Additive Regularization of Topic Models: Towards Exploratory Search and Other Multi-Criteria Applications

Prof. Konstantin Vorontsov
Russia, Yandex
Topic modeling is a powerful tool for revealing an underlying thematic structure in large text collections. A lot of work has been done in enriching probabilistic generative models of texts in order to find more precise and linguistically motivated topic models. However, avoiding the bag-of-words assumption usually leads to complicated and memory-inefficient models that can’t be freely combined with other topic models extensions.
To address this issue we are developing a non-Bayesian approach of additive regularization for topic models (ARTM). It is based on inducing an additional penalty term for each requirement and then solving a multi-criteria optimization task. We propose a set of regularization criteria to separate topics into two subsets: domain-specific topics containing lex- ical kernels of particular domain area and background topics containing common lexis words.
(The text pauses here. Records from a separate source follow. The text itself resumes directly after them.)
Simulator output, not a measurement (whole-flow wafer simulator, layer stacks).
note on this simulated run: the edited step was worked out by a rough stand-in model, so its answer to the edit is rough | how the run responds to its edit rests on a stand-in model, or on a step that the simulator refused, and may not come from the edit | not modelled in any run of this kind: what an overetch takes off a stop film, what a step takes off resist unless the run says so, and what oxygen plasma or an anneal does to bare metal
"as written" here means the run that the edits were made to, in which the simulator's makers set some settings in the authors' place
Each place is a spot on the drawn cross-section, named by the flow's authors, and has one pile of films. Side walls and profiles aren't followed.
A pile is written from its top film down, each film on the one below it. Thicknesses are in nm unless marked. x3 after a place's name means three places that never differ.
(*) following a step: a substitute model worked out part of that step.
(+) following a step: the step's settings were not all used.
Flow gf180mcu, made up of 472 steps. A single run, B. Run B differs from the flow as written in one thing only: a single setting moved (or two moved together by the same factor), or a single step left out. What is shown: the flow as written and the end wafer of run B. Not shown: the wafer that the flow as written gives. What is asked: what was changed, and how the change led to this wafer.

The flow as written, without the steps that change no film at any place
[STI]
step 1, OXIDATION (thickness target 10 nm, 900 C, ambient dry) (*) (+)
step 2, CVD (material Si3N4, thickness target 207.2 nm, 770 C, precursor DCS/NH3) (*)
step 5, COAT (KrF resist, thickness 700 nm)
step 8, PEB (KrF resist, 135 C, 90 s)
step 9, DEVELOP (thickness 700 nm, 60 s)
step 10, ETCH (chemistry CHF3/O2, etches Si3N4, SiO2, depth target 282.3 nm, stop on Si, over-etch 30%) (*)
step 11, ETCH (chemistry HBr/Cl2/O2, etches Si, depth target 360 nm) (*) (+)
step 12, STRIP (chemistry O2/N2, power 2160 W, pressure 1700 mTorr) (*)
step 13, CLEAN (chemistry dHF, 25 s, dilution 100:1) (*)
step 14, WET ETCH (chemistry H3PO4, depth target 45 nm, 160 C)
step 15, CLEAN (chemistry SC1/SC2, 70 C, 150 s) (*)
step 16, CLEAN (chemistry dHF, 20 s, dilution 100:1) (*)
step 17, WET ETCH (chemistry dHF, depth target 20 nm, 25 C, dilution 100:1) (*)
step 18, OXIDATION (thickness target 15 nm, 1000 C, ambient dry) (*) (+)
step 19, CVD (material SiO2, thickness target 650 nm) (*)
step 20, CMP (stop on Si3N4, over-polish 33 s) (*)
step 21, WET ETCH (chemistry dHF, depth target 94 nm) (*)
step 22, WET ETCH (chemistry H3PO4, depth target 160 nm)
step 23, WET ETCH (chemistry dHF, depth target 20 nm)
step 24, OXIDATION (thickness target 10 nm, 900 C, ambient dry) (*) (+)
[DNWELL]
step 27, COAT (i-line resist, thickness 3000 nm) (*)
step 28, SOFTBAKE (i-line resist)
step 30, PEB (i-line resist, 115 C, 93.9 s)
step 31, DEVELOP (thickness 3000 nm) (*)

Until this moment, the ARTM approach has also been restricted by the bag-of-words assumption. Our work is focused on overcoming this limitation and utilizing the sequential order of tokens to further improve additively regularized topics models. The key idea is to model gradual topic transition in natural language discourse. To this end we consider topic probabilities of sequential tokens of a text as a time series and perform smoothing based on the terminology occurred in a sliding window. Preferring similar topic distributions for adjacent words corresponds
to the notion of topic coherence – a common intepretability measure in topic modeling that is shown to correlate well with human judgment.
We contribute our linguistically motivated regularizers into BigARTM.org – an open source project for online parallel topic modeling of large text collections. Results are obtained using real collections of scientific papers and social networks data.